The single most repeated promise in Montenegrin property marketing — buy anything, get residence, become a permanent resident in five years — has been wrong for some time, and the January 2026 amendments to the Law on Foreigners (Zakon o strancima) made the first half of it conditional too. For a Gulf investor, two numbers now decide the outcome: €150,000, and the value the tax authority writes on a single piece of paper.
What changed in January 2026
Until recently, owning real estate of any value was enough to apply for temporary residence (privremeni boravak) on the ground of property ownership. The amended Law on Foreigners, in force from January 2026, introduced a minimum for third-country nationals — which includes citizens of the GCC. To apply for property-based temporary residence, the property must be worth at least €150,000.
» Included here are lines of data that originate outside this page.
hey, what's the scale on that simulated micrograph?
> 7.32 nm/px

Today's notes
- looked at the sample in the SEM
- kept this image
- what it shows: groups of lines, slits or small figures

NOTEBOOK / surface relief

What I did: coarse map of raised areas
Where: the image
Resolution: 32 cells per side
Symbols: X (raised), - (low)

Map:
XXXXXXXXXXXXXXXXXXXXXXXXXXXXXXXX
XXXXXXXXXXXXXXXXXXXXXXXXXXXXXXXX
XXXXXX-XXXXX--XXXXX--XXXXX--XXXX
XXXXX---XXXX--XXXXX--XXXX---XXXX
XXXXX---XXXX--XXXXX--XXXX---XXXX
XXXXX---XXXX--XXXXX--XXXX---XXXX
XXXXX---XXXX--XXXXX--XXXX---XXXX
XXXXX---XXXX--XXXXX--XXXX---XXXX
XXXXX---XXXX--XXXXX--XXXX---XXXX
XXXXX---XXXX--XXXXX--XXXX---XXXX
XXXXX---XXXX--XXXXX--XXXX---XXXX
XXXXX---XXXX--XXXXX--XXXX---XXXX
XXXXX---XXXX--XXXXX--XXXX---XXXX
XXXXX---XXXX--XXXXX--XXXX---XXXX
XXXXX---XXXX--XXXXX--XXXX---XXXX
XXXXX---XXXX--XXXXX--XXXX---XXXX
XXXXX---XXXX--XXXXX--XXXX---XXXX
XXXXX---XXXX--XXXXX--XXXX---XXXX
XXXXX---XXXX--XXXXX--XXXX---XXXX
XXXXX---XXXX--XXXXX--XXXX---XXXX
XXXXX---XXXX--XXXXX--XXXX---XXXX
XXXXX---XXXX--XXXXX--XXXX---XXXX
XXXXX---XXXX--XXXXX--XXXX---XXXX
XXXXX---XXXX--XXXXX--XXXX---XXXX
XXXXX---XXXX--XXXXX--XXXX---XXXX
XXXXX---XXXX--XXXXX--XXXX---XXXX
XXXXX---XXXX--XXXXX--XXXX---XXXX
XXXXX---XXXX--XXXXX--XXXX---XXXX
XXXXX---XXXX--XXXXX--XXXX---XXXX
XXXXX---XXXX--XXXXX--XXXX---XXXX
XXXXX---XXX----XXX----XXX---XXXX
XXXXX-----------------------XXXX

The mechanism is where investors are caught. The €150,000 is not the price in the sale contract and not the figure in the listing. The law requires the value to be proven by the official taxable base (poreska osnovica) stated in the transfer-tax decision (rješenje o utvrđivanju poreza na promet nepokretnosti) issued by the competent tax authority. If you pay €160,000 but the authority assesses the value at €140,000, the residence application fails. Valuation is no longer a footnote; it is the application.
The threshold does not apply to citizens of the EU, the EEA or Switzerland, or to their family members. Gulf nationals are fully subject to it. The legislator did, however, build in a transition: foreigners who obtained property-based temporary residence before 17 January 2026 are grandfathered and exempt from the €150,000 rule on renewal. Early movers hold a quiet structural advantage. Renewals now also require that all property-tax obligations are fully settled.
The permanent-residence illusion
Here is the claim to discard entirely: that property-based residence leads to permanent residence (stalni boravak) after five years. Under the Law on Foreigners, time spent in Montenegro on a permit granted for the disposal of real estate owned by the foreigner is not counted toward the five years of continuous lawful residence required for permanent status. You may renew a property-based permit annually for a decade and be no closer to permanent residence than on day one.
The route that does work is the company. An investor who holds more than 51% of a Montenegrin DOO and is appointed its executive director can obtain a temporary residence-and-work permit (dozvola za privremeni boravak i rad), and time on that basis does count toward permanent residence. The 2026 reforms tightened this deliberately to end dormant shell companies: the executive-director route now carries real tax and social-contribution obligations tied to maintaining the status — in practice an annual minimum (reported around €5,000, to be confirmed against current MUP and tax rates). The company is no longer a nameplate; it has to be a functioning, paying entity.
For an investor whose real objective is a long-term European base, the implication is concrete: structure around the DOO from the start, and treat property as the asset, not the immigration vehicle. The two strategies are set out in the property guide.
The application, step by step
Montenegro's immigration system is digitalising through a visa information system, but the biometric step remains physical. After the application is filed, the applicant must appear in person at the Ministry of Interior (MUP) within 10 days to give photograph and fingerprints. The standard documents are:
- A passport valid for at least three months beyond the intended stay.
- The title sheet (list nepokretnosti).
- Valid health insurance.
- An apostilled clean criminal record from the country of origin or of the last six months' residence.
- Proof of sufficient financial means. The figure of €3,650 is widely repeated by agencies and reflects common practice, but it is not named as such in the Law on Foreigners or MUP regulations, which require "sufficient financial means" — confirm the current expectation before relying on a specific number.
- On renewal, proof that property taxes are paid.
Permits are issued for one year. Renewal (produženje) must be filed before the current card expires — under the 2026 rules, no earlier than 60 and no later than 30 days before expiry. The old practice of renewing late by paying a penalty has been removed; missing the window means starting over.
And to be clear about citizenship
There is no citizenship-by-investment programme in Montenegro. The previous scheme closed at the end of 2022 under EU pressure, and recurring rumours of a 2026 relaunch are unsupported by any current law or draft. Citizenship is reached only through standard naturalisation after long lawful residence. Any adviser selling a Montenegrin passport for an investment sum is selling something that does not exist.